Survey finds replication at top of business continuity wish lists

Published 19 October 2006

A $2 billion industry looks to the future as demand grows for real-time data imaging; BakBone leads the way with a replication service that works across platforms and operating systems to achieve large-scale security at a low-scale cost

When it comes to business continuity, the learning curve can appear quite steep. Every week, it seems, we report on a survey of executives as to their thoughts on the matter, and inevitably the result is a much larger number of those who think it is important than those who actually follow through. These studies are important because they demonstrate that continuity service providers are not doing enough to make it easy for companies to implement an already acknowledged need, and yet these same studies often lack information of what it is exactly companies want. A new survey of channel partners by BakBone Software, a provider of heterogeneous integrated data protection solutions, provides an answer: of the more than 75 percent of respondents who reported customers with an allocated budget for disaster recovery technology, 40 percent said replication — the real time back-up of business information — will be deployed more than any other IT continuity service.

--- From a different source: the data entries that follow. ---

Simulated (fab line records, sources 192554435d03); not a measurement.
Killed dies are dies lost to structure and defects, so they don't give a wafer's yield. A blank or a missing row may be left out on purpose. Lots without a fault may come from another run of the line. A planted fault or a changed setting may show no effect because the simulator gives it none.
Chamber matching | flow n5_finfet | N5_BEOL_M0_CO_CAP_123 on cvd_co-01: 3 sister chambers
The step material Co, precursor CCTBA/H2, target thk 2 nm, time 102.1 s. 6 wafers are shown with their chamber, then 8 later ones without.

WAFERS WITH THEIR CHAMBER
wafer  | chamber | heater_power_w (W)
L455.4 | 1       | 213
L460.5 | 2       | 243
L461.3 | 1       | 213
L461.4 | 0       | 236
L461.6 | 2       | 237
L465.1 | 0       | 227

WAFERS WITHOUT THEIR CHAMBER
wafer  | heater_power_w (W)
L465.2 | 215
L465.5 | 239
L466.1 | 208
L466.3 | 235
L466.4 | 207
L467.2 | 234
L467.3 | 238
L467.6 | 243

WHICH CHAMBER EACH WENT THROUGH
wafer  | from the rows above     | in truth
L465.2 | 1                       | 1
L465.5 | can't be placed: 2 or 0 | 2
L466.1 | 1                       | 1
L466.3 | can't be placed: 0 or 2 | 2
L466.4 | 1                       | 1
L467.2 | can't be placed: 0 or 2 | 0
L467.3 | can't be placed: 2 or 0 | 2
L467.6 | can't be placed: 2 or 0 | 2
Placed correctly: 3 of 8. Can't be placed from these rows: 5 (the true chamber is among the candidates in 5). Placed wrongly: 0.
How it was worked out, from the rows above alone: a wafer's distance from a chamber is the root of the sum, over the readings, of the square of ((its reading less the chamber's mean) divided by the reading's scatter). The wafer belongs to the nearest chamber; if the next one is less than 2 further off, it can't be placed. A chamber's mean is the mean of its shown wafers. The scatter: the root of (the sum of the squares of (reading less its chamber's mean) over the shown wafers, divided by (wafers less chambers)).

BakBone, of course, is in the replication business, and no doubt the company was pleased by the results of its own survey. Yet it is nevertheless correct that replication is an expanding market, with total revenue increasing 18 percent between 2004 and 2005 to a whopping $2 billion. Much of this, we believe, is due to heightened awareness of the importance of continuity planning for business’s sake, and also by government initiatives such as Sarbanes Oxley, which demands that financial companies safely store business data. Replication is one of the better and more efficient ways to go, especially if, like BakBones’s NetVault, the system used can work across various programming environments. According to the survey, “eighty-two percent of the respondents resoundingly indicated their customers would be interested in simplifying and centralizing the management of different data protection solutions — backup and recovery, replication, vaulting and snapshot — to ensure they work together seamlessly and across different computing platforms, including Windows, Linux, and UNIX.”